Posted: March 16, 2015, 10:49 a.m.
by Kaitlin Goins.
Sitting in Dr. Meg Lamme’s advertising and public relations management graduate course a few weeks ago, you would have found 10 students staring intently at our professor as she quickly wrote words on the whiteboard during a brainstorm session. Were we interested? Yes. Were we contributing? Yes. Are those reasons why we were staring, some possibly twitching? No.
She drew a web on the board. Four of the items were circled; one was not. She finished drawing the web, and before she could put the cap back on the marker, one student asked (politely, of course), “Can you circle the top one?” We laughed and joked about the type-A personalities that permeated the room, which was filled with public relations students. What other personality would fill the room?
The stereotype: Public relations practitioners and students are crazed, type-A, obsessive compulsive people with lists _galore_. And, for some, that description seems to be true. For me, it is. I have my planner; my abbreviated, monthly planner; my calendar; my Google calendar; my reminders; my to-do lists; my checklists; my shopping lists; and the list goes on. Not only do I have my lists, calendars and planners, but they are also all color-coordinated. And then, I have sticky notes.
If you Google “PR personality,” you’ll find article after article listing characteristics of PR people. These lists reference “strong writing skills,” “sponges,” “open” and “flexible,” among other qualities. Perhaps these traits are common to all public relations practitioners and students, but most likely not. Rather, these are traits that dominate the classrooms and board rooms that public relations people fill because it is a demanding personality type.
Myers-Briggs says that PR-suited people are often the ENFJ (Extraverted iNtuitive Feeling Judging), INTJ(Introverted iNtuitive Thinking Judging) and INFJ (Introverted iNtuitive Feeling Judging) types. I took the Myers-Briggs test and received ENTJ (Extraverted iNtuitive Thinking Judging).
Ellen Pate, University of Alabama career consultant and coordinator of assessment, said the Myers-Briggs test is not necessarily the best tool as far as career assessment goes, however.
“If you are someone that is very introverted, [public relations] can be very draining,” Pate said. “But that doesn’t mean that someone with introversion as a preference cannot have PR as a job. It’s really just deciding what type of a PR and communication person you would be.”

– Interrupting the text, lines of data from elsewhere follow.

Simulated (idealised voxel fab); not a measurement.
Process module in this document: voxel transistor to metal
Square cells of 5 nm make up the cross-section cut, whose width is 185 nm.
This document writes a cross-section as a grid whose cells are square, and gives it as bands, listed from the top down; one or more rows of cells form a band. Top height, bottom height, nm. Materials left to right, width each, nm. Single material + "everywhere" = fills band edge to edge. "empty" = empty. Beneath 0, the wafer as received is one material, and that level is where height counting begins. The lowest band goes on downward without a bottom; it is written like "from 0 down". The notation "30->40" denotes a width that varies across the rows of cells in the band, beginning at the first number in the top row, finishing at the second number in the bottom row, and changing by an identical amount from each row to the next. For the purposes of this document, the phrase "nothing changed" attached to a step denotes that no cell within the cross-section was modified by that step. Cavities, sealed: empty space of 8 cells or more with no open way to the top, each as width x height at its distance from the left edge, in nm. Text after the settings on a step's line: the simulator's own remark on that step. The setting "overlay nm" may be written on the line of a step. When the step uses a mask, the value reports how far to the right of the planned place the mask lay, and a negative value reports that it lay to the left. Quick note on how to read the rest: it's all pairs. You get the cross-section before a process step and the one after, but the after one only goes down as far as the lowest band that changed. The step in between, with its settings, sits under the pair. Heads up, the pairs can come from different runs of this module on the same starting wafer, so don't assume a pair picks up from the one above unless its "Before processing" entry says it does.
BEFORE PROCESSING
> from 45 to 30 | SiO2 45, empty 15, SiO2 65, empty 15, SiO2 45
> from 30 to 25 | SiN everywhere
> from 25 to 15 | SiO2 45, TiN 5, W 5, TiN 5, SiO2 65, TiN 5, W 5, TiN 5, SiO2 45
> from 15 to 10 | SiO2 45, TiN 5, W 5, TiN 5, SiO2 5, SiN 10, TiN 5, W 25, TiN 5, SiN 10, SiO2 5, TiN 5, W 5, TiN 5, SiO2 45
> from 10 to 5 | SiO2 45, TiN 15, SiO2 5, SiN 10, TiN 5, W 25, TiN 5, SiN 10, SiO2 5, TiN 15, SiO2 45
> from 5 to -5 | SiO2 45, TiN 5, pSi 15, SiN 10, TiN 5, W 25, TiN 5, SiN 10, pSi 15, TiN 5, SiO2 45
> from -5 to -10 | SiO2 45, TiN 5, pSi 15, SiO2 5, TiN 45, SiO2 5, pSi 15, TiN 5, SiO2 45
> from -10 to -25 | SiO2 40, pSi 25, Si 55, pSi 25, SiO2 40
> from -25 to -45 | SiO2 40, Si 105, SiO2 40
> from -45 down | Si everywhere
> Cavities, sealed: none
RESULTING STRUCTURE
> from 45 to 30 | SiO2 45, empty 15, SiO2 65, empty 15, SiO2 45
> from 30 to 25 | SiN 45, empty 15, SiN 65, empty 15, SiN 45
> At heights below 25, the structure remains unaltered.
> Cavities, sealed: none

According to the Myers-Briggs test, 16 different personalities exist. Pate said it’s not about what personality fits a certain career; rather, it’s about how you will approach that career. Pate gave the example that you might not be the one in front of everyone giving the speech, but that does not mean you did not write it. It is important to note that many introverts are in front of the scenes, but just after completing an extroverted task, they resign to their introversion in order to release whatever anxiety they may have. Pate said it is important to know your dominant personality because it may define what role in your career would be your strong-suit.
“You wear your blue-colored glasses and I wear purple, and we see the world completely different,” Pate said. “There’s 16 different ways of being normal. You can’t have everyone that thinks and acts the same. And for a company to thrive, you need that diversity. I would not encourage any personality to shy away from any career. You’re just going to do it differently.”
Lindsay Garrison, an Ogilvy Public Relations senior vice president, agreed with Pate and said there is not a perfect Myers-Briggs personality.
“Generally speaking, the PR world is rife with intelligent, creative, outgoing personalities,” Garrison said. “There are plenty of introverts — myself included, it turns out — who excel in PR. The best ideas come from insights, and insights don’t discriminate by personality type!”
Garrison said she could not remember her entire personality from the Myers-Briggs test, but she recalls introversion.
“It was a total shock to me!” Garrison said.
Even within the agency life, Garrison said the personalities are diverse, but having a collaborative spirit altogether is key.
“Every account team is comprised of individuals of various titles and levels playing various roles,” Garrison said. “But everyone is working to meet the same communications objectives . . . If you understand both your role and the bigger picture, work well with others day-to-day, and don’t mind working a little above or below your pay grade, so to speak, when needed, you’ll do well and go far.”
Garrison said people tend to believe PR practitioners are type-A because it is necessary to be organized; however, at the same time, we must be flexible. Garrison gave the example of when she represented the state of Georgia at the 2004 G8 Summit, hosted by President Bush on Sea Island. With thousands of credentialed media scheduled to attend, the team had organized dozens of press briefings and tours for the media. Then President Reagan died, and they had to restructure their entire plan.
“Our media pool dwindled,” Garrison said. “We refocused our efforts on offering customized, 1:1 briefings to the most influential media who still attended the Summit, and increased our investment in photography and b-roll so that we could share with media who still intended to cover the Summit, but had to divert their crews. There are no perfect plans in PR. You have to be flexible!”
While the type-A, extroverted personalities might thrive in PR, those introverted personalities do, too. In fact, they keep the balance and calm the storm, especially when the minute-by-minute schedule has to be thrown in the trash.
Susan Cain’s book, Quiet: The Power of Introverts in a World That Can’t Stop Talking, gives the example of Dr. Martin Luther King Jr. and Rosa Parks. Parks was an introvert and King an extrovert.
“A formidable orator refusing to give up his seat on a segregated bus wouldn’t have the same effect as a modest woman who’d clearly prefer to keep silent but for the exigencies of the situation. And Parks didn’t have the stuff to thrill a crowd if she’d tried to stand up and announce that she had a dream. But with King’s help, she didn’t have to.”
So PR folks and others included should learn a lesson from Dr. King and Parks. We may joke about dominant personalities and personalities that might clash with this career path, but we must recognize the power of an introvert in an extrovert’s world and vice versa. Separate, our personalities define us, but as a team, we have the best of both worlds.